Low Level Etude One – Hello Worlds (Part 2)
Hello World - puts or printf?
bl - branch with link
Let's get back on track and learn about bl. Consider the following simple program:
.globl      _start
.p2align    2
say_hello:
            mov x0, #1
            adrp x1, msg@PAGE
            add x1, x1, msg@PAGEOFF
            adrp x2, msg_sz@PAGE
            add x2, x2, msg_sz@PAGEOFF
            ldr x2, [x2]
            mov x16, #4
            svc 0x80
_start:
            b say_hello
            mov x16, #1
            svc 0x80
.data
msg:        .asciz  "Hello World!"
msg_sz:     .word   .-msg-1
If you build and start this it will print Hello World forever. The b - branch instruction will jump to say_hello and continue execution after say_hello with the next line which is the same branch instruction, thus repeating forever.
So we need to change b to bl - branch with link and at the end of the say_hello block we add a ret instruction. Now the execution will continue right after the bl say_hello instruction. This happens because bl saves the address of the next instruction into the lr register and ret jumps to the address saved in the lr register.

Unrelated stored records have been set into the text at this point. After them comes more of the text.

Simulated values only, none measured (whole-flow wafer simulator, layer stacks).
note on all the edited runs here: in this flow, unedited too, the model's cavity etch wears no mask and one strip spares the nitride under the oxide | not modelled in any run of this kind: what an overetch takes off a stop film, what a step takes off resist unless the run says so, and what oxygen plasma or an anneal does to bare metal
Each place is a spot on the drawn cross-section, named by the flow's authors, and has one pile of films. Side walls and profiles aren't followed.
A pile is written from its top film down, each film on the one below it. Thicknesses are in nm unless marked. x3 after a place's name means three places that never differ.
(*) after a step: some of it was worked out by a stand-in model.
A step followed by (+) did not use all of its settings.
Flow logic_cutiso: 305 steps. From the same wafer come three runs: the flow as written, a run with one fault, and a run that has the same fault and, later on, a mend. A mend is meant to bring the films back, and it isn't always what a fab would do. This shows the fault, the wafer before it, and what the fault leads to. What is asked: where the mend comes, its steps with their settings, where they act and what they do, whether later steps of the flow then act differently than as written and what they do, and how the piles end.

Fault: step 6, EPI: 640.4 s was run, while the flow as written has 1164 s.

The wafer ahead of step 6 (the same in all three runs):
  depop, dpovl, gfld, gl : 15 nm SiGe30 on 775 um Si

But! What if we override the lr registers content with another bl instruction? Let's add the following:
.globl      _start
.p2align    2
print_newline:
            mov x0, #1
            adrp x1, newline@PAGE
            add x1, x1, newline@PAGEOFF
            mov x2, #1
            mov x16, #4
            svc 0x80
            ret
say_hello:
            mov x0, #1
            adrp x1, msg@PAGE
            add x1, x1, msg@PAGEOFF
            adrp x2, msg_sz@PAGE
            add x2, x2, msg_sz@PAGEOFF
            ldr x2, [x2]
            mov x16, #4
            svc 0x80
            bl print_newline
            ret
_start:
            bl say_hello
            mov x16, #1
            svc 0x80
.data
msg:        .asciz  "Hello World!"
msg_sz:     .word   .-msg-1
.align 4
newline:    .asciz  "\n"
Can you already see the problem? With bl print_newline we save another address to the lr register and overwrite what was already saved. So once we call ret from print_newline we'll fall on the ret instruction at the end of say_hello which is another ret statement that will jump to that very location, again. So we're in an endless loop.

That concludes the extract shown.